Page MenuHomePhabricator

codfw row C switch upgrade
Closed, ResolvedPublic

Description

Similar to T167274, T168462 and T169345

All the CODFW switches will need to be upgraded to fix T133387.

This turn is for row C.

I'm planning on doing the upgrade on Wednesday July 19th at 0800 UTC
That's for the sake of picking a date, I can reschedule at will, let me know if that's an issue for anyone.

2h total maintenance time.

As the previous standard upgrade was smooth, we're doing the same thing. Which means the whole ROW will go down for between 10 and 20min (row B was ~10min)

the full list of servers is available at: https://racktables.wikimedia.org/index.php?page=row&row_id=2200

To summarize, here is the types of hosts in that row:

conf*
cp*
db*
dbstore*
elastic*
es*
graphite*
kafka*
kubernetes*
labtestcontrol*
labtestservices*
maps*
mc*
ms-be*
mw*
mwlog*
naos
oresdb*
pc*
phab*
rdb*
restbase*
scb*
tegmen
wdqs*
wtp*

I subscribed users on that task based on https://etherpad.wikimedia.org/p/p0Iq39YWZg . Don't hesitate to add people I could have missed, or remove yourself from the task if you're not involved.

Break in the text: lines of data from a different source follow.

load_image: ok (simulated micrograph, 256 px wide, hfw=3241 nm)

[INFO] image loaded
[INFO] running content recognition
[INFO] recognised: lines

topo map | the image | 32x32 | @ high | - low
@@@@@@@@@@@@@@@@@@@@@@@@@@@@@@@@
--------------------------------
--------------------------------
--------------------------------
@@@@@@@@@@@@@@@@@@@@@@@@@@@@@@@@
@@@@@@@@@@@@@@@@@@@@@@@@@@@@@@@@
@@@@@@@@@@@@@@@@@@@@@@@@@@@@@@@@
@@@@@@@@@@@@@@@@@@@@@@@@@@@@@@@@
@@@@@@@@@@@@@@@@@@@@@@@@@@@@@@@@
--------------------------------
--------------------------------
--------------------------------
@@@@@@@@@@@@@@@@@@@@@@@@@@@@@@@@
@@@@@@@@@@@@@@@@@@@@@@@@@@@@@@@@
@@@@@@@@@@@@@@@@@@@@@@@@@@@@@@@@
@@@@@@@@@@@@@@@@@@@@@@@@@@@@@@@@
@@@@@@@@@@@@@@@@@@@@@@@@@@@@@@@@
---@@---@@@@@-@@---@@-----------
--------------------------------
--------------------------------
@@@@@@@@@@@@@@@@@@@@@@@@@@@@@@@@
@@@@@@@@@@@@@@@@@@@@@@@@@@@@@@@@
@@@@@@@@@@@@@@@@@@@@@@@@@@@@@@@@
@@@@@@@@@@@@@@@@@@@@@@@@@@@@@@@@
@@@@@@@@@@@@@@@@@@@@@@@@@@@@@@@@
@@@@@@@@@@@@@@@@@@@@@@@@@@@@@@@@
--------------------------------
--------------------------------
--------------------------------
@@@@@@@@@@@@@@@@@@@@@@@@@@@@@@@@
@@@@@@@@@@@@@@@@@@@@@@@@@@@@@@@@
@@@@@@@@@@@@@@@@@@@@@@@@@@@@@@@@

Timeline, please edit and add anyone who needs to be notified or any extra step that needs to be done.
1h before the window (0700 UTC):

  • Depool codfw from DNS
  • Warn people of the upcoming maintenance
  • Ping @elukey to disable kafka
  • Route ulsfo cache traffic around codfw
  • Downtime switch in Icinga/LibreNMS
  • Set restbase-async and citoid to active-active

After the upgrade:

  • Confirm switches are in a healthy state
  • Re-enable igmp-snooping
  • Confirm T133387 is fixed (otherwise re-disable igmp-snooping)
  • Run an LibreNMS discovery/pool
  • Ask confirmation of "all good" to the list of users above
  • Remove monitoring downtime
  • Route ulsfo cache traffic through codfw
  • Repool codfw in DNS
  • Revert restbase-async and citoid

Event Timeline

From the db side:

  • db1031 needs to be downtimed as it is db2033's x1 master and will page with replication broken once db2033 becomes unreachable
  • We could downtime all the affected hosts - they will not page, but will generate noise on IRC with PING DOWN.

re: graphite machines, we'll take the 10 min hit, ditto mwlog

Change 366198 had a related patch set uploaded (by Ayounsi; owner: Ayounsi):
[operations/dns@master] Depool codfw for asw-c-codfw upgrade

https://gerrit.wikimedia.org/r/366198

Change 366199 had a related patch set uploaded (by Ayounsi; owner: Ayounsi):
[operations/puppet@production] Route traffic around codfw for asw-c-codfw upgrade

https://gerrit.wikimedia.org/r/366199

Change 366198 merged by Ayounsi:
[operations/dns@master] Depool codfw for asw-c-codfw upgrade

https://gerrit.wikimedia.org/r/366198

Change 366199 merged by Ayounsi:
[operations/puppet@production] Route traffic around codfw for asw-c-codfw upgrade

https://gerrit.wikimedia.org/r/366199

Mentioned in SAL (#wikimedia-operations) [2017-07-19T08:28:49Z] <XioNoX> asw-c-codfw restarted 8min ago for switch upgrade - T170380

Switch upgrade took ~9min and went as expected.
Icinga paged about some svc.codfw services unreachable, followup task to be opened.